Clayton’s Country Bar has turned the once-quiet corner of Meridian and Maryland into a neon-lit honky-tonk, staking its claim at 49 S. Meridian Street in downtown Indianapolis. Opened last September by Bedford-born country singer Clayton Anderson, the spot swaps out the old Hard Rock vacancy for cowboy boots, a dance floor and a sound booth framed in vintage license plates. Inside, the focus is on unfussy fun, with cheap, classic beer pours like PBR tallboys and live country music on most nights.
From Hard Rock To Honky-Tonk
The bar occupies the ground floor of the historic Morrison Opera House building, filling a high-profile vacancy in the Wholesale District. The space previously housed a Hard Rock Cafe for roughly two decades before its lease ran out, leaving a prominent corner empty and featured in downtown redevelopment talk. That history, along with recent plans for the building, has been covered by the Indianapolis Business Journal.

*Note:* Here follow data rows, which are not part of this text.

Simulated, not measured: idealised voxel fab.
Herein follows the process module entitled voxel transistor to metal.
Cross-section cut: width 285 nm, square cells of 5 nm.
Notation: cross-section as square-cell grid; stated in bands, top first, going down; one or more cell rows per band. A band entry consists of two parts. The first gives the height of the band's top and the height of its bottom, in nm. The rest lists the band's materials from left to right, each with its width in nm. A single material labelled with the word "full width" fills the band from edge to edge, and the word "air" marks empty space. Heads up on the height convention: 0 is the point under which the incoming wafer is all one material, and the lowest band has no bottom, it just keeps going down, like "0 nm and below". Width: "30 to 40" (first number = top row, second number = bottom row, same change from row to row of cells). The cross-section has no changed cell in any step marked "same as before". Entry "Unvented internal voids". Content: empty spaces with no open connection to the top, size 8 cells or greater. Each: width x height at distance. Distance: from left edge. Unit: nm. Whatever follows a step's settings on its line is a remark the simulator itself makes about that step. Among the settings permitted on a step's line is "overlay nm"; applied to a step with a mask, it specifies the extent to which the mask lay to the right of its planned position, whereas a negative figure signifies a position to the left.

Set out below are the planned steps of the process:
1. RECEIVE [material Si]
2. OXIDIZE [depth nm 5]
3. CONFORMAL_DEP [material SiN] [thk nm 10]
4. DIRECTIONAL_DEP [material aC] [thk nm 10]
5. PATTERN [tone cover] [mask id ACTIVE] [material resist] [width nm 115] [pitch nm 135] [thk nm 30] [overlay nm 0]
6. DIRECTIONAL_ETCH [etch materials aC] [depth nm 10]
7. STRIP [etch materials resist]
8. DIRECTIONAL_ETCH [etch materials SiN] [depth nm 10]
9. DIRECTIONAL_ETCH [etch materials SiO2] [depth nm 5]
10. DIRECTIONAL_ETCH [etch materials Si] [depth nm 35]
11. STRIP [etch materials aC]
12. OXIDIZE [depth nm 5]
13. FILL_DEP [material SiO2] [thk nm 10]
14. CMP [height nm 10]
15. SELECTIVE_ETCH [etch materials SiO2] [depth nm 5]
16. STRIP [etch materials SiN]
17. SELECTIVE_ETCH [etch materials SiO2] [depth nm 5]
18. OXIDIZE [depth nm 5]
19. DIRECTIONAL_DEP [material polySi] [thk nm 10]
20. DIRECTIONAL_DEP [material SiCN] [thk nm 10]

Broadway-Style Honky-Tonk Design
Anderson has said he wanted to bring a slice of Nashville’s Broadway to Indy, and the interior leans hard into that concept. Neon signs glow over bandanna-stitched flags, and salvaged license plates climb the walls. The room is built for late-night music and a party-ready crowd, not white-tablecloth service. Those design choices, along with the bar’s emphasis on classic, inexpensive cans such as PBR tallboys, are detailed in a profile from Indianapolis Monthly.
A Stage For Local And Regional Acts
Live music sits at the center of the operation. “We’re gonna have live country music. We’re gonna give our local bands, regional bands…a stage to perform,” Anderson told reporters, according to WRTV. The venue’s public calendar highlights regular weekend bookings with rotating headliners, and the bar’s own events page lists show dates and times on the Clayton’s Country Bar website. The mix of local acts and touring artists signals that the owners are positioning Clayton’s as a steady late-night music stop rather than a one-and-done novelty.
Food, Drinks And The Downtown Mix
The food menu sticks to bar-friendly comfort: pizzas, fried pickles and a fried bologna sandwich built for long sets and two-stepping, not tasting menus. Local roundups of 2025 openings slot Clayton’s among downtown’s new arrivals and note that the venue marked its grand-opening weekend in early September. The Indianapolis Star later included Clayton’s in a year-end list of restaurants that opened in 2025, according to The Indianapolis Star.
Why It Matters
Smaller rooms that book steady nightly music help round out the city’s live-music ecosystem and keep downtown streets active between big-ticket arena shows and festivals. Visit Indy now lists Clayton’s as a downtown entertainment option, and tourism and downtown business groups point to new late-night openings as part of a slow rebound in foot traffic. The Morrison Opera House corner remains one to watch as redevelopment discussions continue, a topic followed by the Indianapolis Business Journal.